Karen Margolis’s intricate wall pieces and sculptures featured in her current solo show In the Precipice at Foley resemble topographic mindscapes or cosmic maps. The sum of her dense cell-like circular shapes in some works create a sense of condensing inward, and in others exploding outward. Close up it is like taking a journey through a complex network of neurons, galaxies or emotional states of mind. It is enjoyable to identify recognizable fragments such as remnants of old maps with readable places, trace the multiple burnt holes and biomorphic shapes created with a soldering iron, focus on the hypnotizing miniscule dots of paint on circular clusters painted with watercolor or gouache, and then follow a complex net of crisscrossing dark linear threads which create an engaging tension with the curvy forms.

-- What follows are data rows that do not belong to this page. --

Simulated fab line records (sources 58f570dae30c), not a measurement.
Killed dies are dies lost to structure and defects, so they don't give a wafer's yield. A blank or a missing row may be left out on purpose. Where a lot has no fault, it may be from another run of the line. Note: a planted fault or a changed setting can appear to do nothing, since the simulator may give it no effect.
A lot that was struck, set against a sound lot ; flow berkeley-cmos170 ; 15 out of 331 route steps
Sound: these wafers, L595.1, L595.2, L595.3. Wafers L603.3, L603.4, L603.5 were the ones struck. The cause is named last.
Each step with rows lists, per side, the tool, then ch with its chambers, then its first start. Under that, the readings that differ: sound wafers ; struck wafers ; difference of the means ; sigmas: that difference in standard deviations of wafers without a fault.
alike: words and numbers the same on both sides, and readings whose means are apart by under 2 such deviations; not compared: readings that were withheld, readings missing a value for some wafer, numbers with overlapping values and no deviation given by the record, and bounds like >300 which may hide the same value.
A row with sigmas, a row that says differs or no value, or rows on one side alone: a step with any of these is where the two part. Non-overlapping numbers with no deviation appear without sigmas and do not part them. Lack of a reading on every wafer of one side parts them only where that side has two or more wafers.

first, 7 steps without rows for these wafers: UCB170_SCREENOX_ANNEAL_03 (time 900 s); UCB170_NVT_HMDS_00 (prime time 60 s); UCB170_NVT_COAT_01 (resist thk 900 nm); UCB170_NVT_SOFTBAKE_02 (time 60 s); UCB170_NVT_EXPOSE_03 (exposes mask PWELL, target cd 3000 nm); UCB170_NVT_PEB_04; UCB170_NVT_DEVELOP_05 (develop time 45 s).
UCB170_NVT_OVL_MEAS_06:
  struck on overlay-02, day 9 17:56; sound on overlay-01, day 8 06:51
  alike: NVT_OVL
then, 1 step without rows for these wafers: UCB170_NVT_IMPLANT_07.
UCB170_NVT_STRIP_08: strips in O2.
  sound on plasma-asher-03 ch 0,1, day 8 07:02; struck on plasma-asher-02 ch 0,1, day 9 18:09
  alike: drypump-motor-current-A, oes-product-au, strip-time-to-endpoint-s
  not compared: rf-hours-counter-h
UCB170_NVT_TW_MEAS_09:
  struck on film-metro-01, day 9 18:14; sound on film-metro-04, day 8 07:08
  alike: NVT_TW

Margolis’s work allures you in by its beauty but as you spend more time with it the darker psychological underscores gradually surface. The forms are informed both by the artist’s ongoing diaristic writings and an Emotion Flow Chart she has developed, which pairs a specific emotion with a reproducible Pantone color, for example, yellow represents irritation, blue equates abandonment and pink pairs with excitement, along with color gradations in between. This process perhaps points to her early admiration of Duchamp and the surrealists’ ideas on automatic drawing. The charting mechanism places her work on a solid conceptual ground, but it is through her intuitive use of materiality and process sensibilities that her artwork soars.
Margolis’s three later works in proximity to her new sculptures, standout. It is rewarding to look at them as a trio, as the dense cellular clusters shift from left in Splat to right in Pending and spread downwards through darker shades of blue to black in Xanthic. Together, the juxtaposition of dense materiality and void, of vibrant colors and of black core, create within each piece a sense of explosion beyond an imposed border, a sense of yearning for a new yet unknown space.
The sculptures in the show are an evolution from the work on the walls. These intimate sculptures placed on shelves are made of painted wires and map fragments which altogether build into dense biomorphic shapes – loose, even wild at times in both color and form. This letting-go quality contrasts with the meticulous and highly controlled visual language in the wall pieces, or as the artist puts it, forming a yin and yang. The dialogue between the two and three-dimensional work in the exhibition gives us a glimpse not only into the artist’s frozen moments of mindscapes in the past, but also creates a portal into possibilities in the future.